Friday, May 08, 2009

A little more on the Czech situation

My first reaction to the suggestion that I should blog again about the Czech Republic and the Constitutional Lisbon Treaty was "yeah, whatever", which is the way I react to people's suggestions that I should do something I don’t want to do. But, well, whatever, I'd better bring people up to date.

First of all, here is the full text of President Klaus's statement made in the wake of that vote in the Senate:
I must express my disappointment that following unprecedented political and media pressure from both foreign and domestic sources, some Czech Senators retreated from the publicly expressed views they held until recently, undermining thereby their own political and civic integrity, and have agreed with the ratification of the Lisbon Treaty.

They thus turned their backs on the long-term interest of the Czech Republic, putting before that the short-term interests of current governmental office-holders as well as their own personal interests.

It is a sad evidence of another failure on the part of a significant element of our political elite, which parallels other bad moments in Czech history. Our politicians
have always found some cowardly reasons for actions of this sort: We are too small, too weak; we do not mean anything in the European context; we must conform even if we do not agree with what we are conforming to.

This is something I reject. We either regained our sovereignty after November 1989, and together with it the responsibility for the fate of our country, or it was all a tragic mistake. This is a very topical point to make in the year of the twentieth anniversary of November 1989.

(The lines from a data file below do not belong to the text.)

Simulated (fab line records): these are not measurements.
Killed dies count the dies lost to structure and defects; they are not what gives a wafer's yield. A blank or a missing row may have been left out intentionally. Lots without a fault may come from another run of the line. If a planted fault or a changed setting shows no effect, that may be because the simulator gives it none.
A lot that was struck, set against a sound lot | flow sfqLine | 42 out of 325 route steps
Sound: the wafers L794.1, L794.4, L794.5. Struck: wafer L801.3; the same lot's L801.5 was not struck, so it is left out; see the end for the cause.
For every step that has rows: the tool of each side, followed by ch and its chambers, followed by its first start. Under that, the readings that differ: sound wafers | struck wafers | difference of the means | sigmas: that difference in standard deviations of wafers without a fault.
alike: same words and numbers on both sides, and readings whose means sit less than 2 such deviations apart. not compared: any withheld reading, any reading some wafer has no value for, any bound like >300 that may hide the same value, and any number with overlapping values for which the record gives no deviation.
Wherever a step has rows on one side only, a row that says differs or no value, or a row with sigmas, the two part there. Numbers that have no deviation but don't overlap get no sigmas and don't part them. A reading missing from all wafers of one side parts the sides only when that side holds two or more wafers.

Now I will wait to see if a group of Czech senators, as some of them previously announced, request our Constitutional Court for another scrutiny of the Lisbon Treaty in relation to our Constitution. If this takes place, I will not be considering my decision to ratify the Lisbon Treaty or not before the Constitutional Court issues its decision.

My views on this matter are known and clear. I cannot afford to be resolutely against something at one moment, and then, because it fits in with my personal political career objectives, to pretend to change my opinion.

Let me emphasize that for this moment, the Lisbon Treaty is dead, because it was rejected in a referendum in one of the Member States. That is why my deciding on the ratification of this Treaty is not the issue of the day.
It is good to see that he is placing blame where it belongs – on the shoulders of Czech politicians because history tells one that the latter are apt to blame other people for their own shortcomings.

The outgoing Prime Minister, Mirek Topolanek, for instance, has been trying to convey the impression that he does not really like the treaty but that he is being forced into supporting it because otherwise the Czechs will be sidelined within the EU. Presumably, if things go wrong and questions are asked why nothing was gained and much was lost by the Constitutional Lisbon Treaty, he can wring his hands just as President Beneš did in the run-up to the Second World War and afterwards.

It is, as ever, a pleasure to hear unelected Commission President Barroso talk absolute rubbish, solemnly and uncritically reported by the Financial Times:
"This is very good news," said José Manuel Barroso, European Commission president. "The vote reflects the Czech Republic's commitment to a more democratic, accountable, effective and coherent European Union."
Fascinating. I wonder if the Commission President has actually read the treaty; or maybe he just does not know what the words democratic and accountable mean. Given his political career the latter is entirely possible. He is, after all, a man who has gone from being a Maoist to being President of the European Commission with a few stages in between but no real changes in his views, one suspects.

Meanwhile, Die Welt, of all newspapers is suggesting that the EU could work very well with the treaties as they are now and there is no real need for the Constitutional Lisbon Treaty, should it fail at the second Irish referendum. That may have more reference to the situation in Germany than in the Czech Republic.